Post written by marriage columnist Susanne Alexander of Marriage Transformation.

An earthshaking event for a marriage can be discussing whether to have your first baby. Not to mention actually adding a child to the mix.
Going from two in the family to three is one of those “forever” changes.
You as a couple will always be connected, no matter what happens to your relationship. So, beginning to discuss adding a baby to the mix can raise questions about the state of your marriage:

  • Is our marriage healthy enough, strong enough, and happy enough to support a baby?
  • How will we maintain our marriage during pregnancy and after a baby is born?
  • Do we have confidence in our ability to be cooperative parents?
  • Are we willing to sacrifice some of what gets our time and attention now, and give it to a baby instead?

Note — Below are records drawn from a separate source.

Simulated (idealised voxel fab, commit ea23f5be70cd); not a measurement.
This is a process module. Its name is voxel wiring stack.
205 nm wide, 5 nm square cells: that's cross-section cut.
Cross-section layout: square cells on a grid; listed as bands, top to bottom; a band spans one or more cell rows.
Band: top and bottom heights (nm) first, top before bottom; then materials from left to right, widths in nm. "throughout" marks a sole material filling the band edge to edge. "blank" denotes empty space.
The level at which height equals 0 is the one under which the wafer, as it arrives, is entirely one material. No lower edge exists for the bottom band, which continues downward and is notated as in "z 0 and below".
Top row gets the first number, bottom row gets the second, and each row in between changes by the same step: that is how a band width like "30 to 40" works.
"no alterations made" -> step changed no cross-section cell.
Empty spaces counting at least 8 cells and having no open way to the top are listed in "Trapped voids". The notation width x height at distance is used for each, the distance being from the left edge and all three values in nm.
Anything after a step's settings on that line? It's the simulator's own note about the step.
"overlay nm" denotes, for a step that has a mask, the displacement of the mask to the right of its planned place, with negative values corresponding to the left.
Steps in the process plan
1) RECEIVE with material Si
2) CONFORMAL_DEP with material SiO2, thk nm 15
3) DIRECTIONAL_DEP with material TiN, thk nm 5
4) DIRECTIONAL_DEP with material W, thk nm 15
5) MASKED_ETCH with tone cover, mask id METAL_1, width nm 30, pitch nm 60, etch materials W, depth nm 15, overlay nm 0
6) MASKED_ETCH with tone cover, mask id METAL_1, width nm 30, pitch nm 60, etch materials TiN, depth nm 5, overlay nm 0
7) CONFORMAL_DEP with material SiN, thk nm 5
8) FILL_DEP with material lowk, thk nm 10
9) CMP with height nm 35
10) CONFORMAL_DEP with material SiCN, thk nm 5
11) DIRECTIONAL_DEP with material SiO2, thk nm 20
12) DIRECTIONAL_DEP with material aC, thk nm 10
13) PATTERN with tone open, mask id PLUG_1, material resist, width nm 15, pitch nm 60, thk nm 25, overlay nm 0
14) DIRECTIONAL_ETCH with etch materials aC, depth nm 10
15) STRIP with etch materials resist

Sometimes couples faced with these types of questions experience a crisis of confidence in their marriage. Couples can benefit from a marital strengthening process during this time.
Some actions that can help are:
Re-visiting positive memories from your courtship and early marriage. These memories will help to strengthen your feelings of love towards one another and help you be united.
Taking a weekend marriage workshop or a series of evening classes. Also consider getting a marriage check-up assessment done with coaching for areas that need strengthening. Every marriage has room to grow, and before adding children is a great time to deepen your knowledge and build your skills. You can learn to communicate better, express love more effectively, and manage differences. This time of education and learning will give you ideas to apply during pregnancy and the early years of your child’s life.
Going away for a romantic weekend. Sometimes it helps to be in a different environment for in-depth conversations. Time away can give you the perspectives that you need about your importance to one another.
Talking to another couple who has successfully negotiated this challenge.  Definitely look around to see what your support system is. You might be surprised to find out your friends or family members have gone through a similar situation and can encourage you or give you helpful advice.
Learning how you will parent together. If you are having doubts about your ability to parent together, it would be good to seek parenting education classes and books to discuss. Look after someone’s children together and assess the experience. The more harmonious you are in rearing your children, the happier your home will be.
Taking the time needed for family. If your time commitments feel overwhelming and very important now, you may question the choice to have a child. You may be thinking that it is just too much to take on. Do some visioning together of your future and what having and rearing a child will be like. Go to the future and imagine having grandchildren and companionship as you age. What can you do with the work and community service responsibilities you have now? Can you delegate some of them? Re-negotiate the time commitments? What can you do to put your marriage and family higher on the priority list?
Don’t panic if you start to feel uncertain about having a child together.
Take these positive steps forward to a happy marriage and family.